With their most successful decade yet drawing to a close, Fine Gael faced the 1990s with a degree of uncertainty. Popular leader Garret FitzGerald had resigned the party leadership and been succeeded by Kildare TD Alan Dukes, who was committed to supporting the Fianna Fáil government as per the Tallaght Strategy. The party's big gains of November 1982 were an increasingly distant memory, and it seemed the party was going nowhere under Dukes. Fine Gael backbenchers were becoming restless.
This restlessness turned to action in 1990 when Fine Gael finished last in the presidential election. Dukes was ousted as leader by the party and was replaced by former Finance Minister John Bruton of Meath. Bruton abandoned the Tallaght Strategy and hoped to improve Fine Gael's fortunes after three years of drift. His first test came with the 1992 general election. Public fatigue with Fianna Fáil was expected to give the Opposition a boost - what was not expected was that this boost would go to Labour and that Fine Gael would lose seats.

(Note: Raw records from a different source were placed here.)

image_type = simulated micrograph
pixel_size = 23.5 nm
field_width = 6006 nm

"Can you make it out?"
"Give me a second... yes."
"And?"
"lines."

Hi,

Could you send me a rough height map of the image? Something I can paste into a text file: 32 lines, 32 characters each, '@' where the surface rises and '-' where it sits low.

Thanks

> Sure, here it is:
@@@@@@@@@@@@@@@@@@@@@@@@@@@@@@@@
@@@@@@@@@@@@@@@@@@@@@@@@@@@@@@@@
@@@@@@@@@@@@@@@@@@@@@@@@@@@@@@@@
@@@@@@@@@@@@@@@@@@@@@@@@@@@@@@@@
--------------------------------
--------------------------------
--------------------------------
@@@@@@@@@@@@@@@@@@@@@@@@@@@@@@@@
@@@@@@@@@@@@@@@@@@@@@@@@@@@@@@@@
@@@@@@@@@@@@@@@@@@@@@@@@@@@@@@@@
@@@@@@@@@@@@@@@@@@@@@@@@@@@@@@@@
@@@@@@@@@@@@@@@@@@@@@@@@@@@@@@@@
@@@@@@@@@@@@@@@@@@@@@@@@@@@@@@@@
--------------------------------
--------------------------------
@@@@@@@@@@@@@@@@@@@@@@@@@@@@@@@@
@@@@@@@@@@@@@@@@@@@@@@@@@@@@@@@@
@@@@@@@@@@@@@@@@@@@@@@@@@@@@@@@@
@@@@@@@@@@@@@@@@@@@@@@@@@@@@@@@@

The election resulted in a hung Dáil. Fine Gael were unable to negotiate a successful deal with Labour and Dick Spring's party instead went in to coalition with Fianna Fáil. Bruton became as unpopular as his predeccesor had been, though he managed to survive a leadership challenge before a reversal of fortune in by-elections and the European elections of 1994. In that same year the Fianna Fáil-Labour coalition collapsed, and the Labour Party made a deal with a now stronger Fine Gael.
This "Rainbow Coalition", with the inclusion of Democratic Left, governed for two and a half years. In this time, a number of controversies arose, while the government enjoyed successes in other areas, specifically the economy: a budget surplus was produced for the first time in decades. By 1997 this mixed performance, combined with Bruton's own growing level of popularity resulted in the party's first electoral gains as a government party since 1951. Labour were not so lucky and endured heavy losses. The Rainbow Coalition were not able to continue in office.
The maps showing Fine Gael's support over the eight years in question illustrate much of the uncertainty experienced by the party in this time. Unlike the other two main parties, Fine Gael have not historically enjoyed steady strong support from any one region, aside from the small areas of West Cork and East Mayo. The party's share suffered in 1992 much as Fianna Fáil's did due to the Spring Tide. Alan Dukes' unpopularity as a leader is illustrated by the lack of any substantial increase in the Kildare Fine Gael vote, while the same is true of Bruton: in 1992 the Fine Gael vote in Meath actually declined, but had increased again by 1997. The party's worst showings in that year were in Kerry South - which was dominated that year by Independent Jackie Healy Rae - and Tipperary North, in which expelled former Fine Gael minister Michael Lowry also ran as an independent and attracted huge support.
The uncertainty which characterised this period for Fine Gael would only continue after 1997, as the party found itself constricted with a once again popular Fianna Fáil in government. 2002 would see this uncertainty come to a head, with the very existence of the party put into question.